How to Be Proactive About Workplace Safety in the Chemical Industry
Chemical manufacturing is inherently dangerous. Therefore, safety can never be compromised. It’s imperative that everyone involved understand and practice appropriate safety procedures. Employee health, production efficiency, and sustainability all depend on it.
Fortunately, practicing workplace safety in the chemical industry is not an unknown. Industry players have combined efforts over the decades do come up with safety standards any chemical manufacturer can implement. Combined with appropriate regulations, the standards mitigate risk for the safest workplace possible.

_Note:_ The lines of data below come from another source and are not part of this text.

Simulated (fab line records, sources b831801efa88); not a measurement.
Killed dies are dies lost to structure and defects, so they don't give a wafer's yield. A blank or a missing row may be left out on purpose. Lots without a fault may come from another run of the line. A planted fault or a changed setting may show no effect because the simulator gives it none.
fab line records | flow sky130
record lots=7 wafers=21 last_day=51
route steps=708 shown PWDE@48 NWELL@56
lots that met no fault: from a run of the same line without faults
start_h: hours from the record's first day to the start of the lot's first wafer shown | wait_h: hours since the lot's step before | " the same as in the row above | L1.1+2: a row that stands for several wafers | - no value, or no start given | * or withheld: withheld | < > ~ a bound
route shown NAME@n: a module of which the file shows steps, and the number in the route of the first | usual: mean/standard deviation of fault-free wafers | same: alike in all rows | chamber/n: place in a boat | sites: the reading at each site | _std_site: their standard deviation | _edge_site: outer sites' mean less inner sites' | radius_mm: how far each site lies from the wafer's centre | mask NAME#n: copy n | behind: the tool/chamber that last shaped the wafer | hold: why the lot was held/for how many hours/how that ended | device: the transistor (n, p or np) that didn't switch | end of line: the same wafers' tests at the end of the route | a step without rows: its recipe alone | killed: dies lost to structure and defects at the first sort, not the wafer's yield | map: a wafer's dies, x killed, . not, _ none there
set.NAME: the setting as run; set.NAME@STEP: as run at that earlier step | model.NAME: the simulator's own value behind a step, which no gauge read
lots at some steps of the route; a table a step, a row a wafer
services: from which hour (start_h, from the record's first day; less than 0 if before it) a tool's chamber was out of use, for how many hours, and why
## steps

Risk Assessment and Management
The foundation of workplace safety in chemical manufacturing is risk assessment and management. Mitigating risk requires first understanding what a company is facing. To that end, regular risk assessments are intended to identify potential hazards related to chemical handling, storage, and use.
Conducting risk assessments helps employees better understand their own risks. It motivates them to implement appropriate control measures and safety procedures. And when every employee practices the safety-first mindset, risk is managed accordingly.
6 Key Elements of Workplace Safety
With risk assessment and management as the foundation, workplace safety in the chemical industry is then built on six key elements. Each of these elements plays a significant role in the overall safety landscape, but the extent of each one’s role can be different from one environment to the next. The six elements are:
1. Training and Education
The first element is arguably the most important: training and education. Employees cannot properly handle, use, and store dangerous chemicals if they don’t know how. They cannot follow policies and procedures they have never been taught. Therefore, safety training and education must be a top priority. It should include training in:
- Proper procedures for handling, storing, and disposing of chemicals.
- Safety data sheets and how to use them properly.
- Emergency response protocols and policies.
To the extent employees have been trained, they can work safely. Training should be ongoing and scheduled on a regular basis.
2. Handling and Storage Policies
A safe work environment is one that is maintained by clearly written and implemented policies. Those pertaining to chemical handling and storage directly contribute to a safe work environment. Policies should address, among other things:
- Designated storage areas identified with clear labelling.
- Keeping storage areas free of clutter and ignition sources.
- Practicing incompatible chemical segregation.
Storage and handling policies are not necessarily permanent. They may have to be modified to accommodate changes in chemical inventories and operational procedures.
3. Personal Protective Equipment (PPE)
Chemical manufacturing often requires the use of PPE among exposed employees. Typical PPE includes safety glasses or goggles, noise cancelling headphones, gloves and protective clothing, respirators, and fall protection equipment. Employees need to know what equipment is available to them and how to use it properly.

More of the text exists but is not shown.